The reality and the multiple issues.
The government is now on accelerating economic growth by all means.
After we were claiming with much fanfare an economic growth rate of 7.6 per cent growth, there is now a clear indication there is clear slowdown. The demonetisation aimed at checking the role of black money circulation that exceeded all limits of reasonableness, and also seeing the corruption in the economic and political systems were also becoming almost scandalous, the government did the most bold step perhaps for a long time. By suddenly on November 8 the government announced a shock and awe-type step by rendering the high value notes invalid overnight.
This, we also welcomed as a bold move and believed the Indian economic ills needed such a shock treatment. Even now, after many weeks, this hope and optimism persists. We only want this debate must bring forth further new ideas and new innovative steps so that the economy and the country stands to benefit.
The government for its part went on an over-drive of publicity on all fronts. The move was called as a game changer, as transformational etc. Yes, it was and even now it can have such far-reaching beneficial impact, we believe.
But what started as a fight against corruption was welcomed by people. Public opinion by and large reacted positively, though the inconvenience to the public was considerable. Now, after two months and more, the reality is as the newspaper headlines put it:”Currency supply to the financial system is still below 50% of pre-note ban days”. This was on January 16.And also the government still says that recovery might take a few more weeks.
The question is: how long we would be in this uncertain phase of our economic recovery. Recovery we must make and also do many other things in the process to accelerate the economy back to the same old rate of 7.6 per cent.
The other day, why even almost every day, we hear the Prime Minister and the other ministers saying on the TV channels and elsewhere that now the emphasis is on how to make the digital payments universal.
Now, the pitch is to make the digitalisation of the payments system almost complete. Is this rush and obsession a bit too premature and causing further delays in the recovery to normalcy in the currency circulation and easing of existing restrictions on banks and ATMs?
Every major and minor opinion is now geared to bring the public attitudes to this particular pitch. The other day we saw on the TV screens that heavyweights of the financial sector, like for instance, Deepak Parekh and other industry captains like Sunil Munjal were brought on the platform to endorse whatever the government is doing. Fine here too, if the pitch helps the shaping of public opinion and also leads to really easing the discomfort that is persisting as we still see in the long queues that stand before the bank offices and the ATMs. To see the public crowding before the RBI offices tell a lot of things. Isn’t it so?
Economics is a tough and complex subject
You see economics is a tough call and economic growth is every economist’s playground or a nightmare, depending upon on whose side the particular economist places himself.
Unfortunately in India, there are too many economists who had worked for the government. The government economists, that are the ones who had worked like, say, Dr.Manmohan Singh who also eventually rose to the position of the Prime Minister the ordinary citizens doesn’t gain by his mature wisdom, however important or other might be. Why?

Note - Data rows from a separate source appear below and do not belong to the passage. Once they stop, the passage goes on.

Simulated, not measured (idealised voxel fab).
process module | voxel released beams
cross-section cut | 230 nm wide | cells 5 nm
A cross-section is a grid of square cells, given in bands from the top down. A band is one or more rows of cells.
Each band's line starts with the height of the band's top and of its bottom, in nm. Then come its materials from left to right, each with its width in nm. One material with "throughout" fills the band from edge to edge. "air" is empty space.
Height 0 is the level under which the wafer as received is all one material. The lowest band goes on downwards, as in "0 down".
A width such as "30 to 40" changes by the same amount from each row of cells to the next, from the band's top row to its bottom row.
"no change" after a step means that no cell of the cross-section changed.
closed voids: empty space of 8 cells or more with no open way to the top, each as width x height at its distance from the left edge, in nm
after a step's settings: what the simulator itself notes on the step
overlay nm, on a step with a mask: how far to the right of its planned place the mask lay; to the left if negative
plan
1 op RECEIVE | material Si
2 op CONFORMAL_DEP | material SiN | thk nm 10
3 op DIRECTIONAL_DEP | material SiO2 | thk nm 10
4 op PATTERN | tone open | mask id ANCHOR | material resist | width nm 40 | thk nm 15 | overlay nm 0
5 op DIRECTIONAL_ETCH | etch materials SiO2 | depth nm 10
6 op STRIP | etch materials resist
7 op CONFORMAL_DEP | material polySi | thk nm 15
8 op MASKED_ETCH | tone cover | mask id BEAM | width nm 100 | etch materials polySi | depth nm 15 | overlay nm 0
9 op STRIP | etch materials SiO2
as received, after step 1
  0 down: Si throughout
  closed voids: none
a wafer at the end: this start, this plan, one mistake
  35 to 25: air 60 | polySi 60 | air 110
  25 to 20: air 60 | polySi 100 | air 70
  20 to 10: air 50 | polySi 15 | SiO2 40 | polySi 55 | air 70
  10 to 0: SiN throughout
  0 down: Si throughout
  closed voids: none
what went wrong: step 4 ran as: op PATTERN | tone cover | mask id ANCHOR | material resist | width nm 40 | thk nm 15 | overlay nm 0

You see Dr.Singh, now in retirement is doing a flip-flop job of one day seen as an active Congress party activists and the other day seeking to work as a professor of economics in a university in Punjab. Is he a professional economist or a professional political activist?
How the common man would look at him and seek his wisdom for the larger public good?
So too the other famous economists, all seniors and all who were active and vocal till a few years ago and now under Mr.Modi’s regime they all seemed to have fallen silent for some inexplicable reasons?
So too the others who as independent media voices have now fallen silent.
Why, even the media, we mean the whole of the TV news channels and the large print media, we guess or suspect that some of the assumed independent newspapers have become very obliging and their independent voices seem a bit muted and we don’t have any contrary views to the government propaganda thrust.
How to fight corruption?
The most obvious questions, as we see, are as follows:
1. How far we have succeeded in fighting corruption, both corporate and political corruption?
2. We have rendered closing the obvious loopholes, no doubt. The big fishes are affected. But can we say we have really put in place any institutional mechanism so that independent of this one measure there is a sustainable and independent authority, like say, Lok Pal or Lokayukta so that corruption at many levels, administrative, political and other forms of corruption are brought to book. As per the latest news reports, there are already a number of criminal cases, of prominent nature that are not proceeding further for more than three years.
Also some of the agencies entrusted with the task of implementation are in various stages of inaction!
There is also other aspects of the lack of clarity or lack of commitment to further close the loopholes of corruption. The PM has been talking of reforming the political state, making the electoral funding accountable.
There is delay for obvious reasons. Unless we reform the electoral funding, there will be political corruption of a very mind-boggling scale and banning the high value notes might not impact much of our past habits.
So too the black money and counterfeit currency in funding terrorism. So, we like to say, sadly, that instead of doing these obvious corrections we seem to be trying to convert the Indian masses to digital payment practices.
As many editorials in the new media noted that to rid the political system of corruption at the roots, digitise funding of political parties and make it cashless! Can’t this be done by the PM who is relentless in calling all the other sections of society to do the same?
So, it looks the government’s obsession with converting a traditional economy accustomed to cash to a digital mode is a bit premature, it seems. There is as per the experts a portion of black money hoarded in cash. Most of that has now entered the banking system in the form of deposits made with demonetised banknotes. So, a new currency normalcy could be achieved with a circulation of currency level of around Rs.Two Lakh Crore below the pre-demonetisation level of circulation. The existing restrictions on cash withdrawals from banks and ATMs that has led to sharp decrease in the availability of cash in the economy has surely led to a slowdown and that would impact on the economic growth.
On another level, there are other issues too about the cash levels at the rural co-operative banks; the decrease in lending through them has also affected the farmers, small businesses and also the poorer sections. On the political level
Also, at the other level of political impact the public perception so far, fortunately, is positive for the government.
That also for the simple reason that the Opposition parties, in particular, the Congress led by Rahul Gandhi is in an inchoate state. Mr.Gandhi as of now has managed to have only the image of a disruptor of Parliament. Not a unifier of the Opposition parties. May be that distinction goes for the other leader, Mamata Banerjee of the Trinamool Congress. As for the the PM’s image, as a doer of good for the country is luckily intact.
This is the saving grace, so to say.
So, let us hope the PM is able weather the present ticklish state of affairs and he manages to come out of the present situation quite undamaged. You see politics too is rather unpredictable.
And the economy also picks up steam so to say to get back to its inherent strengths and the growth rate accelerates.